Italy has sanctioned the creation of vigilante patrols for the first time since Mussolini's notorious Blackshirt volunteer militia.
A new law gives an official stamp of approval to vigilante groups that have sprung up in several Italian cities, especially in the northern strongholds of the right wing, anti-immigrant Northern League.
The vigilantes can alert police to public order offences or suspected criminals but don't have the power of arrest.
One group, known as the Italian National Guard, claims to have 2,000 members. It plans to dress its members in khaki shirts, black ties and black armbands bearing a red symbol that critics say resembles a swastika.
The opposition Democratic Party warned that such groups set a dangerous precedent and harked back to Italy's fascist past.
"There was a period in Italy's history in which security was entrusted to people who went around in shirts of the same colour and we don't want to return to that," its leader, Dario Franceschini, warned.

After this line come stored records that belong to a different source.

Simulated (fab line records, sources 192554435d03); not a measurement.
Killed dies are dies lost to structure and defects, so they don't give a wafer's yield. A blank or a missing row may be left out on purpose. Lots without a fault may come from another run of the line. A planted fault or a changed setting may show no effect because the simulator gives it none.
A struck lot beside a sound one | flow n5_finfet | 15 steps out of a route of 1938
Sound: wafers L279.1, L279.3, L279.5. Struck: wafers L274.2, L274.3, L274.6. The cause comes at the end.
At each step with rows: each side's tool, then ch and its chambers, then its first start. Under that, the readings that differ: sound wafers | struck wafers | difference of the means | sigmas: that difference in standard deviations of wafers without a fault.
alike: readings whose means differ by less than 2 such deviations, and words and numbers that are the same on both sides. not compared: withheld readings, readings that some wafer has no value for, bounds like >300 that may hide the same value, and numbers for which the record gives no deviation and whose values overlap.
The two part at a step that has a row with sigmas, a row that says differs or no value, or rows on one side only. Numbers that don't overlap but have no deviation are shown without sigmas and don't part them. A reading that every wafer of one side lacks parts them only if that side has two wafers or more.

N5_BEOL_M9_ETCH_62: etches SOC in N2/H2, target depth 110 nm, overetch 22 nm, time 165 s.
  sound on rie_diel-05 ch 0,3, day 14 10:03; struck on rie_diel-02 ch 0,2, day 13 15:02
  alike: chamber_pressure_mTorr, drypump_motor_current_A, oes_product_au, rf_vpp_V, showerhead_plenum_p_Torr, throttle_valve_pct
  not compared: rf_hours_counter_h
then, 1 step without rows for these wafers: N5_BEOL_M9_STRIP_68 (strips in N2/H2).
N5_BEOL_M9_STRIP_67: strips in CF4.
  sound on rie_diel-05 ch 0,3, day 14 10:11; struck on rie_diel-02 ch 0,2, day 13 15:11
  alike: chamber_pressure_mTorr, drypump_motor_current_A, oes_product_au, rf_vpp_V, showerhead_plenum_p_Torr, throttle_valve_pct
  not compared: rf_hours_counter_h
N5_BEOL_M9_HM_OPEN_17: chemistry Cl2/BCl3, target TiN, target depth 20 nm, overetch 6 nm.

The accusation prompted an angry response from the government, which said the vigilante patrols were a legitimate means of combating crime.
"Blackshirts? Just the words disgust me," said Italian Interior Minister Roberto Maroni.
The law was part of a sweeping security package passed by parliament in response to widespread concerns about crime and immigration. It makes illegal entry or residence on Italian soil an offence punishable by fines of up to €10,000.
Meanwhile, the United Nations refugee agency warned Italy yesterday that its policy of towing migrant boats back to the Libyan coast broke international conventions, but Prime Minister Silvio Berlusconi's government vowed to continue.
Laurens Jolles, the UNHCR's representative in Italy, met Mr Maroni to complain about the deportation of migrants intercepted at sea, which began earlier this month amid steadily warming ties with Libya.
Mr Jolles said after the meeting that such repatriations contradicted the 1951 Geneva Convention, which was applicable even in international waters.
The UNHCR says the hundreds of people deported in recent weeks included asylum seekers and it called on Italy to accept them back.
"The repatriations will go ahead, as foreseen in the agreement between Libya and Italy," Mr Maroni said after the interview. (© Daily Telegraph, London)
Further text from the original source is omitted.